With regards to relating my work to something or someone. I have spoken about relating my work to the audience, making them want to discuss it, like it , hate it and give opinions on it. I have forgotten that i am the first and most important critic of my work. How can other people really understand the roots of why i do what i do when to be honest i am not completely sure of my own understanding yet? In furture posts i hope to dicuss my work more critically, well after a bit more critical research first.

Furthermore i wish to discuss a couple of things that are important to me within this project, as well as many others and important to my everyday life. Colour and texture are very important to me. I love how a colour and the accessories we choose can represent an emotion, your personality and to me it also represent life and wonder (curiosity and learnign also). Texture plays a big part in my life, and i am sure it does in every other living beings life too. New life uses colour and texture to determine what they do or do not like. I t allows for wonder and new experineces to arise and develope. I find it very familiar and comforting no matter the texture of colour, it all has an effect on the senses and thoughts. I like all textures whether soft, hard, solid, tactile, bumpy, rough, smooth, fluffy etc. The list could go on.
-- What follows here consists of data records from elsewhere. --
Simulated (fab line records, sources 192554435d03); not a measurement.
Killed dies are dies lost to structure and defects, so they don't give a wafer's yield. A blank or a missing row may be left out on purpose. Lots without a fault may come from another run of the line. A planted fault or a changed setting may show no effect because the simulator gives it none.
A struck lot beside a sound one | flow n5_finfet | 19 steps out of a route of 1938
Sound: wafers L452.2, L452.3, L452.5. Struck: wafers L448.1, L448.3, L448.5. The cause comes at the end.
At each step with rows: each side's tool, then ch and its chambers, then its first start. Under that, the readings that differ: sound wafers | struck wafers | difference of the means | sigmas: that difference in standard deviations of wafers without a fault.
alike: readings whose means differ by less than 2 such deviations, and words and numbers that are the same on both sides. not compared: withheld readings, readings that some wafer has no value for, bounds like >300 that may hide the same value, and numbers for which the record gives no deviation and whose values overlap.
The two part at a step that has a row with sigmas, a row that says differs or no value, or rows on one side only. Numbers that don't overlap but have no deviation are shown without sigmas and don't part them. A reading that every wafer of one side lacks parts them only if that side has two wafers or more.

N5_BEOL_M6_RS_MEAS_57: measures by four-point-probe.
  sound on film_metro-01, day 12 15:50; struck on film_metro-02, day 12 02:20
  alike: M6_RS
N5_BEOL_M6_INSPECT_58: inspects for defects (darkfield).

I very much appreciate the fact that i can use my hands to touch and feel the materials that i use. The materials become part of my life, my individual culture. Moreover i could not imagine not using colour or texture within my work as i feel that our sight and touch is so incredible. I love how it can influence our thoughts and feelings surrounding the world, nature, human beings, words, life! I enjoy looking at colour and feeling different textures as the vibrancy of these things interests me. I feel as a young human being that colour and texture within life (also within my craft based work) is a means to a life full of experiences, hope and dreams.

To kind of sum up i am attracted to colour and texture in all forms and tones based around both art and craft. Thus the reason for it being a big part of my work through the degree.